He was quoted on Wednesday in the newspaper JoongAng Daily, the International Herald Tribune’s publishing partner in South Korea.
A newly released satellite photo taken on Sept. 29 of the Yongbyon reactor complex in North Korea shows construction activity and two new buildings next to a cooling tower that was demolished by North Korea in 2008 as part of a denuclearization accord. A report discussing the photo from the Institute for Science and International Security — a private group in Washington that tracks nuclear proliferation — said there was no indication that the North was rebuilding the tower.
“In addition, the new excavation activity appears to be more extensive than would be expected for rebuilding the cooling tower,” the report said. “But the actual purpose of this excavation activity cannot be determined from the image and bears watching.”
A spokesman for the South Korean Foreign Ministry said officials were monitoring the activity at Yongbyon.
The North Korean regime, which tries to isolate its population from outside news, is sensitive to psychological operations tactics.
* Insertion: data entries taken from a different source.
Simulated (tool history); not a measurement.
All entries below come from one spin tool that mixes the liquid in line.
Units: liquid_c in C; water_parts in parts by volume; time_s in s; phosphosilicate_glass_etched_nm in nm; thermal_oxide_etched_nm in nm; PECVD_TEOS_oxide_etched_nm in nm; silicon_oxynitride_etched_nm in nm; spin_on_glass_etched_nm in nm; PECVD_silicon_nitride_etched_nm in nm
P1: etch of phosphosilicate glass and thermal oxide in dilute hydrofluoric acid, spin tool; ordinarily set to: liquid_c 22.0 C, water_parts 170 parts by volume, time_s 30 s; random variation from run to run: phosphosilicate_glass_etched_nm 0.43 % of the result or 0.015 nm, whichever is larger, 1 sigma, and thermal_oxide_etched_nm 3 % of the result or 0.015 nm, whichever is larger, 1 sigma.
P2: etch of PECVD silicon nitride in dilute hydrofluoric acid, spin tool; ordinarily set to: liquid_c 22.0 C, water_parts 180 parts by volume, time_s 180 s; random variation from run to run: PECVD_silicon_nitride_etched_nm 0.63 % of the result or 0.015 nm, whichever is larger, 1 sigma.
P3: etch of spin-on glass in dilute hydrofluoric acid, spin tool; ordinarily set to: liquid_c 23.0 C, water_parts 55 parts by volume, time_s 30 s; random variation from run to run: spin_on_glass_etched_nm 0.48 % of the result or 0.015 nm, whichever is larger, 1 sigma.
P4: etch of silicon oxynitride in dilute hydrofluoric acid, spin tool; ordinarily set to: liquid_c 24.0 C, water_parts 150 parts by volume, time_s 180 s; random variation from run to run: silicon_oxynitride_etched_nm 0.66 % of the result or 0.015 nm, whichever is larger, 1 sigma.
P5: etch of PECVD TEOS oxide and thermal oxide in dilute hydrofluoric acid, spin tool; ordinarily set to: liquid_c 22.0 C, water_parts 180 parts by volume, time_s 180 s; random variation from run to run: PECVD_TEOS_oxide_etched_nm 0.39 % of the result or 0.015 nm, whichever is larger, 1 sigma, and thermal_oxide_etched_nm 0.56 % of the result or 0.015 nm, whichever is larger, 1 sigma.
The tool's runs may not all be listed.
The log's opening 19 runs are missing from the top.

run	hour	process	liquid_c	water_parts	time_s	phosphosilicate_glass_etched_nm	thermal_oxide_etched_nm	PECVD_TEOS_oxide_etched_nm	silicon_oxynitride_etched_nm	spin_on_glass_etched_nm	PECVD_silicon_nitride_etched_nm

North Korea experts in Seoul found the timing of the statements on a possible propaganda war by the South Korean officials to be provocative and puzzling, notably because they come so soon after a major leadership shuffle that essentially anointed Kim Jong-il’s youngest son, Kim Jong-un, as his heir apparent. Kim Jong-un was made a four-star general, despite little military experience, and he was given two significant political posts in the Workers’ Party.
“Is it good policy to start a propaganda war right away against the North Korean regime and its new leadership?” said Paik Hak-soon, a North Korea scholar at the Sejong Institute near Seoul.
“Is it good for South Korean security interests? It’s not the right time for this. It’s an offensive by the more conservative elements in the government,” he said.